The story is a tale of a seventeen-year-old transitioning from youth to adulthood, represented through a single act of shaving his father. The main focus of the story is the father-son relationship, as well as the succession of leadership and change in authority. The transition to adulthood is always a painful and uncomfortable experience, especially if it entails taking over a position of authority, more importantly in a patriarchal world. The son sets out to take over the father’s role in the family as the responsible adult. 

The act of shaving is not simply it but represents this transition and the epitome of this relationship. The process of shaving is described in meticulous detail, as the author himself says in the story. The tools are washed thoroughly, the soap prepared, the razor replaced and the towel readied. All this detail points out how important this act is to Barry as well as his father, along with the fact that this is the first time he’ll be shaving his father. Barry’s attention to detail also shows his respect and concern for this father. Barry recalls his father shaving and he has always admired his father for this act, based on how careful and fastidious he was in the past. The mug in which he kept water is older than Barry’s, and the razor is stained with rust. The brush is also described as old. This state represents the father in his current state, struck with illness and looming death. Barry cleaning all the rust and changing the razor as well as the mug is him readying himself to replace his father as the head of the family. 

Barry is shown a little reluctant in the story to take over his father’s position in the household, through him recalling his childhood, and how he was invisible, not much of a presence on him. But now he is an adult, big for his size and doesn’t need anyone. He walked solidly now, and often alone. He was tall, strongly made, his hands and feet were adult and heavy, the rooms in which all his life he’d moved had grown too small for him. There is a heavy awareness in Barry that his father is dying and that he’ll have to supplant his father. This is also shown in his interaction with the still-outgoing and free Jackie, who has all the time in the world to be young and carefree enough to dally with girls and go have “frivolous” cups of coffee. Barry, however, does not have the freedom to do so, as he has responsibilities now. This settles on him like a big blanket, making his steps heavy.

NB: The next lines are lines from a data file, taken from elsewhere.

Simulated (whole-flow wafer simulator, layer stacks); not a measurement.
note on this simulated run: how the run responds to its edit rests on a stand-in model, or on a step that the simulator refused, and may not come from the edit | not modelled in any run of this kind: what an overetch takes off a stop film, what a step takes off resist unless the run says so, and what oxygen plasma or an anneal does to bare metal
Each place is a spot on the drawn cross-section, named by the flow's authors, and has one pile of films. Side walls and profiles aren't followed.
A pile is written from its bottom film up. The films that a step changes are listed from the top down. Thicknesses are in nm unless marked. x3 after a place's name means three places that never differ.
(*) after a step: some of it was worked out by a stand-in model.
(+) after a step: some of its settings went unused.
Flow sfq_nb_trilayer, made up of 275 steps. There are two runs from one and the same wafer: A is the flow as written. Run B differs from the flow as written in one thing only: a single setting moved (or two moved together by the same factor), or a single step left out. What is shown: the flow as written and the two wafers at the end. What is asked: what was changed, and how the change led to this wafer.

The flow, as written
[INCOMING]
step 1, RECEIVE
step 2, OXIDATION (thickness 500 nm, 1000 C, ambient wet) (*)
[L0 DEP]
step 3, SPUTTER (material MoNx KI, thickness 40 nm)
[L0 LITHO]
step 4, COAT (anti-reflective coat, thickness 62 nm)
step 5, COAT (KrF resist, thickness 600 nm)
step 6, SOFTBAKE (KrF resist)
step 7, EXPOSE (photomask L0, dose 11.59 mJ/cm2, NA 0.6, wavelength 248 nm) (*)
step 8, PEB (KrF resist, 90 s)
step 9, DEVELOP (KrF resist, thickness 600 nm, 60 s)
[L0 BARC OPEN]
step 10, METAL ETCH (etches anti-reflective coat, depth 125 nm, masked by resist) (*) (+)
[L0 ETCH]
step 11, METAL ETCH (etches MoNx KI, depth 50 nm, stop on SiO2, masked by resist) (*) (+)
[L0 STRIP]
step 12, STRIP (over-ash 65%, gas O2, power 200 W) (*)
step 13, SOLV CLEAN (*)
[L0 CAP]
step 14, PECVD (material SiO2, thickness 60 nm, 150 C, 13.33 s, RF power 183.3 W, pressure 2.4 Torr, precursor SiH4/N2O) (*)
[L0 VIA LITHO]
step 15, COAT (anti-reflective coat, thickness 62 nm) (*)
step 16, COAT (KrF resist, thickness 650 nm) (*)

This act of shaving is accompanied by several questions from the father to Barry, about his age, whether he’s old enough for this, and comments about his strength. “You’ve got good hands,” his father said. “You can trust those hands, they won’t let you down.” As the shaving proceeds, the father is familiarising himself with this version of his son, all ready to grow up, as Barry is familiarising himself too with his father being old and close to death. The span of this act is the epitome of their lives as they’re both familiar with each other as well as strange. At the end of this act, the father, now satisfied that his son will do good, relinquishes all authority and leans onto his son, symbolising that he has given up the position and left it to Barry, instead of the other narrative of a son wrestling away his father’s authority. The picture in this story presents a more wholesome and warm side of the relationship and that it does not have to be a fight to change the authorial role.  

He leaned his head tiredly against the boy’s shoulder. He was without strength, his face was cold and smooth. He had let go all his authority, handed it over. He lay back on his pillow, knowing his weakness and his mortality, and looked at his son with wonder, with a curious humble pride. “I won’t worry then,” he said. “About anything.”

Barry then carefully puts back all the tools and packs them away, as they have done their final and ultimate job. The act of shaving is not merely shaving, but a ritual, a rite of passage, where a boy is finally an adult and is ready to tackle the world. Barry has finally matured and the setting sun shines its warmth onto Barry for one last minute. The setting sun symbolises the father figure and the warmth that is about to leave Barry forever. But it also symbolises that a new day will dawn and Barry will be made afresh and anew. However, in a terminal act, he looks down at his hands, the same hands that had played a game in the morning and shaved his father, and Barry reminisces about how “these had been small bare hands, not very long ago.” 

The act of shaving is Barry’s goodbye to his father, a final parting act. The season of Spring is apt for this act of departure, as it heralds a new future, and brings in fresh life. Although Barry struggles with this newfound maturity, he is shown ready for it by the end of the story. The act of shaving gave him closure and brought peace to the father. 


Leslie Norris, primarily a poet, has said that he writes “slowly and with great pain, about six poems a year”. He went to school in Coventry, England, and to the University of Southampton, and later served in the Royal Air Force from 1940-1942. He has written a number of books, including collections of poetry and short stories, and plays for the BBC.